At a glance
- If their premiums are increasing, customers quite rightly want to know why
- We are keen to help everyone understand the factors that can influence the size of premiums
- One of the most important factors is the level of returns that insurers get from their investments
In an ideal world, the size of a customer’s insurance premium would always correspond directly to their individual risk profile.
However, just as customers are affected by political and economic developments beyond their control, so too are insurers, and such factors can have an impact on the way insurance premiums are calculated.
To take two examples from this year – on 1 June, a 2% increase in Insurance Premium Tax (IPT) will come into effect.
This rise follows a series of increases to the tax in recent years and comes on the back of a major adjustment to the Ogden rate, which will result in insurers having to pay significantly higher compensation awards to personal injury claimants. These and other factors are discussed in more detail in our recent Insider article on how insurance premiums are calculated.
The impact of low investment returns on insurance premiums
One of the most significant external factors that can influence the size of premiums is the return insurers get from their investments.
Nick Kitchen, Head of Technical Casualty and Motor Lines, Zurich, says: “Historically, insurers have made money in two ways – returning an underwriting profit, and investing premiums and making money on the investment returns.
“When investment returns are high, insurers have been able to operate at an underwriting loss and still return a profit to shareholders, but in times of low investment returns, underwriting has to make a profit.”
Over the past decade, consistently low interest rates have reduced investment returns and left insurers with little choice but to increase premiums in order to make an underwriting profit.
Why long-tail lines suffer the most
Not every line of insurance is affected equally. Investment returns are particularly important in so-called ‘long-tail’ lines of insurance, such as Employers’ Liability, Public Liability and Motor, where insurers have traditionally been able to make money by investing premiums before claims are settled. These are the lines of insurance most affected by a drop in investment returns.
Nick says: “The greatest impact is on Employers’ Liability, where a 1% movement in yield curves can affect an insurer’s Combined Operating Ratio by up to 3%, which can lead to a corresponding increase in premiums.”

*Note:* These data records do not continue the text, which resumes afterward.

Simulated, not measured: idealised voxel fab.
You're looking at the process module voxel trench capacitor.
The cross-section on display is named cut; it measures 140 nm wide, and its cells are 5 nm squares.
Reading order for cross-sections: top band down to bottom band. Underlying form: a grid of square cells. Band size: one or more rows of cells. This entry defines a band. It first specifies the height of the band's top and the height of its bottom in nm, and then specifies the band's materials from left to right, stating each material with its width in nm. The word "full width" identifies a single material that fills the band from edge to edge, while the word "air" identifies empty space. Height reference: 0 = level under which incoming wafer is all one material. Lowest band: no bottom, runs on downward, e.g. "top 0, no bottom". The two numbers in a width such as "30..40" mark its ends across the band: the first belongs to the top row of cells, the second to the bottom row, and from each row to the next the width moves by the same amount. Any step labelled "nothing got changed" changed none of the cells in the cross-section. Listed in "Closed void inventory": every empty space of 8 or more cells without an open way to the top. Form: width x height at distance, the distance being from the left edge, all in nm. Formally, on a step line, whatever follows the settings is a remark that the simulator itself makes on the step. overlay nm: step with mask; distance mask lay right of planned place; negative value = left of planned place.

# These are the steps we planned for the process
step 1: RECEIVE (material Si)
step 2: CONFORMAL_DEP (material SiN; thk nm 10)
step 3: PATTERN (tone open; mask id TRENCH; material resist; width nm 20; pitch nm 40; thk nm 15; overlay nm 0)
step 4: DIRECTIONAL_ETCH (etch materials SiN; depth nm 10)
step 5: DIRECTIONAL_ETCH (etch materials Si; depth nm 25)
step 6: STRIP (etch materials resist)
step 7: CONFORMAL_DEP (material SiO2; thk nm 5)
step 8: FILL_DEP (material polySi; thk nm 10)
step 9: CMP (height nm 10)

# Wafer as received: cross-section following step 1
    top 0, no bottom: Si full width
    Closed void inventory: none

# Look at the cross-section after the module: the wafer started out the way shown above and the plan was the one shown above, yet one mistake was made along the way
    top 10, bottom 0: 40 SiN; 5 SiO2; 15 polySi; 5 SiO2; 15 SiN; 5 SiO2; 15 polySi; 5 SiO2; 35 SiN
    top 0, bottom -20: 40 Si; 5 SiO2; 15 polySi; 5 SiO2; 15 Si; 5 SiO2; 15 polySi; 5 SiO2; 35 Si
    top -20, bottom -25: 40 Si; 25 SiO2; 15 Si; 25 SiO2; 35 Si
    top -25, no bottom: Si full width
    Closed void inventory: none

While it is difficult to predict when investment returns will pick up, there is unlikely to be any significant change in interest rates in the foreseeable future.
Is there anything, therefore, that insurers can do to protect their customers against the impact of such economic factors?
Nick says: “As an insurer, we have tried not to pass the price on to our customers by managing our expense base, and through better underwriting and claims handling to reduce loss ratios. But there is only so far we can push those areas.
“Customers will often see their premiums going up and not understand why. We are doing all we can to keep premiums sustainable, however it is important that brokers and customers understand all the factors that influence premiums.